Those two factors undoubtedly contributed to the NFL’s rise in popularity, but I don’t think they explain why the NFL is as extremely popular as it is today, when every sport receives tailored television treatment, and the power balance between players and ownership across all major sports is far more even than it probably ever has been. If you step back far enough, football’s not much different than any of the other major sports. How does this otherwise undifferentiated product stay on top?
More than ever before, we’re living in an attention economy. Availability no longer determines value, because, as a result of the proliferation of communication technology, everything is equally available. When sports (and other broadcasted entertainment) are equally available and are available in such a volume that they cannot all be consumed, people must make decisions about which sports components they will follow and which ones the will not. Economics is about the allocation of limited resources, and in the market for sports entertainment, the only limited resource is our attention.
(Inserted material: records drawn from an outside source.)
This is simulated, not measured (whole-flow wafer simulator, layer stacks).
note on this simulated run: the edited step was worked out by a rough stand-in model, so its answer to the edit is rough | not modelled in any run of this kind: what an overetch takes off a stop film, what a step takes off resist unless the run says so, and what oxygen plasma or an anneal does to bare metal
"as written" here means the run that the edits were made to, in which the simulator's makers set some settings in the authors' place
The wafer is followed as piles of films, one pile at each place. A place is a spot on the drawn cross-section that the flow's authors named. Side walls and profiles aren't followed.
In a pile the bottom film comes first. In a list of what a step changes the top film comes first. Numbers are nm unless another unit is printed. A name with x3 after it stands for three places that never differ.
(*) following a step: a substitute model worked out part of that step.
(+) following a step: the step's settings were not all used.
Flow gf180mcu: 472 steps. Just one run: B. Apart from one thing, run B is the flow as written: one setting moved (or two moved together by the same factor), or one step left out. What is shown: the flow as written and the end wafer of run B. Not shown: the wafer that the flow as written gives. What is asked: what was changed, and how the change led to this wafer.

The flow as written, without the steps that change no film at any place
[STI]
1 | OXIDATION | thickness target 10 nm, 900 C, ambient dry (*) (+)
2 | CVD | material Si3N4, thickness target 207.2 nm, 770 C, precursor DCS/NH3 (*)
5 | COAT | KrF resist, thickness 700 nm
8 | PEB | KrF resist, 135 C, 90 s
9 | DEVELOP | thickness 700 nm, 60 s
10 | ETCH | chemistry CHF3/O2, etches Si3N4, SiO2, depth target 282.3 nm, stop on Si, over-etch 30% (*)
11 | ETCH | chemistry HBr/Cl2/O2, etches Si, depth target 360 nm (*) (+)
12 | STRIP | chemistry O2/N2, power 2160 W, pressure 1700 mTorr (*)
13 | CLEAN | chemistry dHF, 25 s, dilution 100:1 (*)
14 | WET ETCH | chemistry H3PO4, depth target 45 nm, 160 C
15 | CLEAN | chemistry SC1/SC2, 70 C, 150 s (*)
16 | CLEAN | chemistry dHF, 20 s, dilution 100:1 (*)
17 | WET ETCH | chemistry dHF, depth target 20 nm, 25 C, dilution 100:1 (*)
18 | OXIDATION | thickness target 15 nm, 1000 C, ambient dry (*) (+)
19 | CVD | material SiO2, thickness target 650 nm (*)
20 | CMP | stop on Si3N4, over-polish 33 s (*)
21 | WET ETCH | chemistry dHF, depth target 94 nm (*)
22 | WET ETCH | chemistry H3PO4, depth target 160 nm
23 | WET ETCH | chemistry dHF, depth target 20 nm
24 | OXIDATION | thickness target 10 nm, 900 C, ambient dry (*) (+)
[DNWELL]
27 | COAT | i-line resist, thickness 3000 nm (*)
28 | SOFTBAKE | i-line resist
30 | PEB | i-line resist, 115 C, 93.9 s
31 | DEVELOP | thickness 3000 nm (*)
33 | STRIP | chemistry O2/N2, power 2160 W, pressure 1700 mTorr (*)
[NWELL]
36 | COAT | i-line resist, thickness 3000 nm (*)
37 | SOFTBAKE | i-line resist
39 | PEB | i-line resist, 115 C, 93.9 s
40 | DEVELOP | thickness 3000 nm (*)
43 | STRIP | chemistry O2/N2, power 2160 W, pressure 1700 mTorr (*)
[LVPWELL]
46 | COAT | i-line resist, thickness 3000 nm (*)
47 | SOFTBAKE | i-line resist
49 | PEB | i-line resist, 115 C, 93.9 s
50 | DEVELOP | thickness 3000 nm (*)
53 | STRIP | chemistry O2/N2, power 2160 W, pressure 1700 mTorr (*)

Why does the NFL grab more of the attention of more people than any other sport? Scarcity. Between the NFL, MLB, NBA, and NHL, no professional sports league plays fewer games than the NFL. Moreover, those games are scheduled such that, with minimal deviation, they all are played on the same day. Intentional scarcity makes NFL games both manageably consumable in the attention economy and appointment viewing. Scarcity flips the cost script: having a small number of games and coordinating them on a once-weekly basis means the cost of paying attention to them is low, and because missing one Sunday’s slate of games means missing a significant proportion of the season, not to mention being out of the conversational loop for a full week, the cost of not paying attention is high.
Intentional scarcity might seem like a counterintuitive strategy for boosting a product’s popularity, and the supplier’s revenues, but in a flooded market of generally undifferentiated products, it can be a very successful strategy for generating consumer demand.
Whether the NFL is consciously employing an intentional scarcity strategy is an open question– Roger Goodell’s ongoing push for an expanded season of eighteen games would seem to be contrary to that approach– but there is at least one market in which some manufacturers are openly pursuing an intentional scarcity strategy: the market for bourbon.
The bourbon market has all the essential elements of the sports entertainment market that make it susceptible to the successful pursuit of the intentional scarcity strategy: generally speaking, it is contained of undifferentiated products– competing in the bourbon market is similar to competing in NASCAR– that are present in such great volume that it is practically impossible to consume all of them, at least on a regular basis. The most famous exemplar of the scarcity approach is the Old Rip Van Winkle Distillery, but it certainly is not the only one.
Intentional scarcity can be a viable strategy for competing in a flooded market of generally undifferentiated products. Regardless of whether the NFL is intentionally engaging in this strategy, the approach is an important contributor to the league’s station atop the sporting world.